Movie Inspired Recipes


Television Inspired Recipes


Book Inspired Recipes

Smoky Tomato Risotto

Lately, I've been dreaming of a creamy, satisfying plate of risotto.  I'm sure it has something to do with the thick blanket of snow outside, the perma-chill in my bones that I can't seem to shake, and the constant longing for a fireplace to cozy up beside.  Growing up we always seemed to have a fireplace either in our home or in the home of a family member (much like that cool, wet pool I long for in the summertime).  But, since we have yet to stumble upon our dream-home, I have to conjur up memories of fireplaces past.  I love the hiss that a log makes as the moisture longs for escape from the flames licking its edges.  And the pop of the superheated sap exploding.   And that comforting crackle that can lull me into submission.  I miss throwing in a pine cone or a cinnamon stick in order to catch a whiff of those scents of the season.
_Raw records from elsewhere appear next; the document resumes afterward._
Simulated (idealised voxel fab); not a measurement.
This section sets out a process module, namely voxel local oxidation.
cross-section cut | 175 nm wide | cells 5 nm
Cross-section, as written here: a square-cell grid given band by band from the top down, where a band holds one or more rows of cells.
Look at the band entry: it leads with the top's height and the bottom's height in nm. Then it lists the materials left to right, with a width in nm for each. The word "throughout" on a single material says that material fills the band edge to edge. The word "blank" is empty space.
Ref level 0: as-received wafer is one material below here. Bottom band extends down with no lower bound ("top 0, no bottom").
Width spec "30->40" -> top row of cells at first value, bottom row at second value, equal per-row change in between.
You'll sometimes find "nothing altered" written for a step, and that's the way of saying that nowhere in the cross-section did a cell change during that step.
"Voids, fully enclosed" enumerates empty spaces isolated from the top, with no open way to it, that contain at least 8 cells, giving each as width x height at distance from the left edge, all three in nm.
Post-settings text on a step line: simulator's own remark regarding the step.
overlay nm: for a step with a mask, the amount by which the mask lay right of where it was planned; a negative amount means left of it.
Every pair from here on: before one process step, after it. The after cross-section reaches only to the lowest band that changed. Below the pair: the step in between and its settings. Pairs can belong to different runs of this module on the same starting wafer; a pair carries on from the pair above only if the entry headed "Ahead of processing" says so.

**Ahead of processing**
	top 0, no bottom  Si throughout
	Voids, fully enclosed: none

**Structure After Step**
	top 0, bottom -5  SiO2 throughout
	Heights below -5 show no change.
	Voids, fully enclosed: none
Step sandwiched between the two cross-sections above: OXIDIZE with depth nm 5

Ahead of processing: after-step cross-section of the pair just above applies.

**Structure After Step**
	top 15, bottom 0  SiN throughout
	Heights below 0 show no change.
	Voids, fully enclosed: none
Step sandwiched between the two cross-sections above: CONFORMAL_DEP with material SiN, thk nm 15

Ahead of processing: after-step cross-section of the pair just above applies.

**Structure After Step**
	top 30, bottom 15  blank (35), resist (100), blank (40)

So, when I saw Natashya post an amazing looking Tomato Risotto that came from Apples for Jam by Tessa Kiros, I immediately knew that I was making it.  After pulling my much-loved copy of the book from the shelf, I resolved that while I was making it, I was entirely in the mood to shake it up a bit and add a smoky, warming twist by throwing in some smoked paprika, smoked mozzarella, and fire-roasted tomatoes.  So, while I may currently be without fireplace, I do have a deep, rich, creamy, smoky heap of risotto on a plate in front of me to keep me warm.

Fantastic as a (vegetarian) main dish, I think it would also fare well as a base to shrimp, chicken, or even a fried egg.  
Smoky Tomato Risotto

by Heather Schmitt-González
Prep Time: up to 30 minutes
Cook Time: ~30 minutes
Keywords: entree side vegetarian rice tomatoes Italian

Ingredients (serves 3-4)
    Quick Vegetable Broth
    • ½ onion, peeled & halved
    • 1 carrot, broken in chunks
    • ½ celery stalk, broken in chunks
    • 2 garlic cloves, smashed
    • 1 small tomato, halved
    • a few stalks of parsley
    • 5 c. water
    • sea salt
    • 4 Tbs. olive oil
    • ½ onion, finely chopped
    • 2 cloves garlic, peeled
    • pinch of crushed red chile flakes
    • 1 c. arborio rice
    • 1 c. fire-roasted tomatoes, pureed (~1/2 14 oz. can)
    • ~3 c. Quick Vegetable Broth (or vegetable stock)
    • 1 Tbs. smoked paprika
    • few sprigs of fresh basil, torn
    • ¼ c. freshly grated Parmesan
    • ⅔ c. smoked Mozzarella, shredded or diced small
    to serve
    • olive oil
    • freshly grated Parmesan
    • freshly ground black pepper
    Quick Vegetable Broth (If you have vegetable stock, you can skip this step and just warm up your stock in a pan on the back of the stove.)
    Put the veggies and herbs in a pot with the water and season with some salt. Bring to a boil, then lower heat to a gentle simmer. Let cook about 30 minutes. Keep warm over lowest heat possible.

    Making the Risotto
    Heat the olive oil in a wide, heavy-bottomed pan. Saute the onion and garlic over medium-low heat for a few minutes, until they've just started to soften. Add rice and crushed red chile. Continue to cook, stirring with a wooden spoon, for a few more minutes. All of the grains of rice should be coated and milky-looking.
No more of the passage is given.